The next day I repeat that portion of the exam with more success. I am at last in the clear, I think, a phrase that gets an understandable amount of airtime among pilots undergoing instrument training. But the following day my instructor calls. He tells me that there’s a problem with my license. Though I’ve completed all my exams, I don’t have quite enough hours in my logbook yet. We have to go flying, he says, “we have to go up”—for at least three hours and thirteen minutes.

“Where are we going?” I ask. “Wherever you like,” he replies with a smile. It’s an answer that aspiring commercial pilots, on a tight and expensive training schedule, do not hear all that often. So even before we took off it had the makings of a great day: a plane, a warm late-summer afternoon, blessedly clear skies all across southern England, no fixed itinerary. I was even allowed to invite a friend along.

We lift into the blue and head south toward the coast, following the edge of the Channel toward Eastbourne, Hastings, Dover. “Have you been to Canterbury?” the instructor asks. I have not. We bank to the northwest, near enough to see the cathedral. The very first cumulus clouds begin to form in the afternoon heat. We turn north toward the estuary of the Thames, crossing its waters with the sea on our right, while on our left the river, that in later years will become by far the one I know best from the air, winds upstream and disappears into the haze of the capital. We head across Essex and Suffolk, toward Norfolk and the Fens that might be the Netherlands, just across the sea.

Several American fighters from a nearby military base parallel us. It is like a Porsche racing a bicycle. Their extraordinary speed, as they rocket past us, shows us more than how slow we are; it gives the illusion that we are flying in reverse.

As we turn back toward Oxford we see the puffy billows of water are now blossoming all over southeast England, called up by the afternoon sun, as densely and randomly as dandelions in a field. For perhaps the most joyful half hour I will ever spend in the sky, I bank the plane left and right, frolicking and dodging through gaps that so many unseen calculations of the air and sun and earth have left.

I try to pin down what this sense of weaving reminds me of. The visual effect resembles a lower-stakes crossing of an asteroid field in a science-fiction movie. But such physical interactions with the clouds feel more like some aerial emancipation of downhill skiing, the quick alternation of dramatic lefts and rights, the sense of slipping forward even as I make sharp turns around a fleecier species of mogul. I turn back to my friend. She smiles and gives me two thumbs-up. The instructor, too, is apparently enjoying himself. After we land he remarks that such flights, with freshly minted pilots who are not under the shadow of formal instruction or exams, are a rare treat for him, too.
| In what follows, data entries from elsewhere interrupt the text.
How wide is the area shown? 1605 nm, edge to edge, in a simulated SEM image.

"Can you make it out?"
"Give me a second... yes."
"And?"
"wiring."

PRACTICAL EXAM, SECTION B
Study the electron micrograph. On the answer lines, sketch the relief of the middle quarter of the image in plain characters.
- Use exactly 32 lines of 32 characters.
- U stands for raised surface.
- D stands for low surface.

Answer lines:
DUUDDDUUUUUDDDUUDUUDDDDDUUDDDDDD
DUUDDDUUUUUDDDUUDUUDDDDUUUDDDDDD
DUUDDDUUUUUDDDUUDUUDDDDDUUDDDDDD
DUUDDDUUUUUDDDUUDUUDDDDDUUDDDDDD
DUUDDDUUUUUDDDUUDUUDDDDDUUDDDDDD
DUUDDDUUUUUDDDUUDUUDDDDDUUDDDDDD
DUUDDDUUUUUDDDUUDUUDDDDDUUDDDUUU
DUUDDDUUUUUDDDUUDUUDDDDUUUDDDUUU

Since that day I’ve often been startled by the perfect joyfulness of flying close to clouds. The smallest clouds may be no more than tens of yards across. That is larger than the small plane I was flying, but smaller than a 747. Perhaps, for brains designed to maneuver us quickly through tight and dangerous places, it provides a kind of mischievous transcendence to dive between such white-hard arrangements of ethereality, near-absences that bear the visual weight of mountains.

It’s an even greater pleasure to sail right through them. To fly directly into the billowing illusions of towering substance as if they were nothing—or as if it were us that were without corporality—is, to a new pilot, an entirely separate order of aerial pleasure. We close on structures that may be smaller than the plane, or the size of cities, clouds like sky lakes, their edges rotated into three dimensions of white shore; then we are amid the total, white nothing. That is, almost nothing. There is often just enough of a jolt when we enter a cloud, a quick rumble as we dive into the difference of sky, to remind us of the difference in sky-circumstance that explains why a cloud is there at all. Then we fly out the other side, and it all returns in the cleanest instant. There it is; the world, again.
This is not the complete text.